# 150G - Stock Ideas Please!!



## tediumsdream (Feb 4, 2003)

Hi All,

I'm setting up my 150G soon and I'd really like some stock ideas.

I'm looking for really colorful CA's that will tolerate eachother but I know this is a tough request.

Can anything get along with an escondido, festae, or maculicauda?

The more activity the better but I also don't want fighting/injured fish..

Maybe one adult of the above and smaller Convicts?

Thanks for any help!

John


----------



## trimac (Mar 27, 2003)

Actually I would try those three-but make sure your Festae is female - those three would really look awesome!


----------



## trimac (Mar 27, 2003)

Male convict or even a Sal is possible!


----------



## tediumsdream (Feb 4, 2003)

Ah so a male festae would be a problem huh - too bad I like the males more than the females.

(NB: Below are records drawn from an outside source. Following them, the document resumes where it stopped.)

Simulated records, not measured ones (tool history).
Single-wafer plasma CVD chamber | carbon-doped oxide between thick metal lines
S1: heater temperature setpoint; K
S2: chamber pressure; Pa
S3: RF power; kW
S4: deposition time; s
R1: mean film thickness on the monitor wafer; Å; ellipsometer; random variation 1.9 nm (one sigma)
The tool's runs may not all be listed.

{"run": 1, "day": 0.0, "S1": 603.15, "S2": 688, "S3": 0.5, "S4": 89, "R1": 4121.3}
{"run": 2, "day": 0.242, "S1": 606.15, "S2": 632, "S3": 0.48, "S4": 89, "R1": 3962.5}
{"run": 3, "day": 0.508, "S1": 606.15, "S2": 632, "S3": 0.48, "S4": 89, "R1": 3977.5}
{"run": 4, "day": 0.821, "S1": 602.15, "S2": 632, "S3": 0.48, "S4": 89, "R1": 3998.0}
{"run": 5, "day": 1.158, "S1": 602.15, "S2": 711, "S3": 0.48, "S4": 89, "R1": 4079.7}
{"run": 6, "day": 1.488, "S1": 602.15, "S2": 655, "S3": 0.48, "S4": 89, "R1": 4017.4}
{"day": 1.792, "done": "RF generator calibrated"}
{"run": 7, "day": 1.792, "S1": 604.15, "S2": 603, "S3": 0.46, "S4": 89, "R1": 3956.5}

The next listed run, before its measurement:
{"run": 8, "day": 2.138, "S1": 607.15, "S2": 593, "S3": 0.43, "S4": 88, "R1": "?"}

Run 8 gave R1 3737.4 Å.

I don't want to have to experiment too much with this tank since the LFS's around here don't take in any fish and interested private hobbyists are hard to find. (Long Island)

You don't think there would be an aggression problem between those three?

If not I'd love to try it with some dithers just to mix up the crowd.

Thanks!

John


----------



## trimac (Mar 27, 2003)

Here's a few pointers
1. Male Festae can reach 16-20 inches and are a lot more aggressive than females.
2. Females grow slower and are tolerant of tankmates
3. Both Escondido and Black Belt have the same temperment and in the past I have successfully had these fish together.
4. The key is to get them small and at the same time
6. Another would be to have a lot of caves! I mean a lot! Check out my tank shot and you will get an idea.
You may want to get dithers, perhaps Silver Dollars that way your fish aren't that shy and your tank won't look bare.


----------



## tediumsdream (Feb 4, 2003)

The more I think about it the more I'm leaning toward getting a juvie male Festae and watching him grow up to be a brute.

I'm still undecided because I really wanted more cichlid interaction in this tank but it seems 150G isn't quite big enough to have a relatively peaceful environment without aggression and chasing.

Trimac, do your fish have ripped up fins or tails?

Has anyone had any experience with male Festae?

Are they a cool fish to keep solo like a Midas?

Thanks!

John


----------



## trimac (Mar 27, 2003)

Yes at the beginning-it is odd because (my fish atleast) were more aggressive as juvies it wasn't til they either reached 10 inches or after 2 years that they got used to each other and the aggression was like cut in half! Weird because most folks fish show more aggression as they age but in my 20 plus years of having cichlids it is the total opposite-I guess they get accustomed to one another?


----------



## tediumsdream (Feb 4, 2003)

This might be a silly question, but when fish get their tails and fins nipped on do they grow back perfectly or do they pretty much always have imperfections?

I ask because I tried growing out 2" grammodes, GT, and escondido in a 90G a few years back and the GT took a chomp out of the escondidos right fin, and it forever stayed bent.

This is something I definitely want to avoid in my new tank since that bent fin bothered me to no end :x

John


----------



## trimac (Mar 27, 2003)

Funny you say that 90% the fins grow back nicely but every now and then the fin never grows back had a Dovii lose a small piece of its dorsal fin and for 5-6 years it never grew back.


----------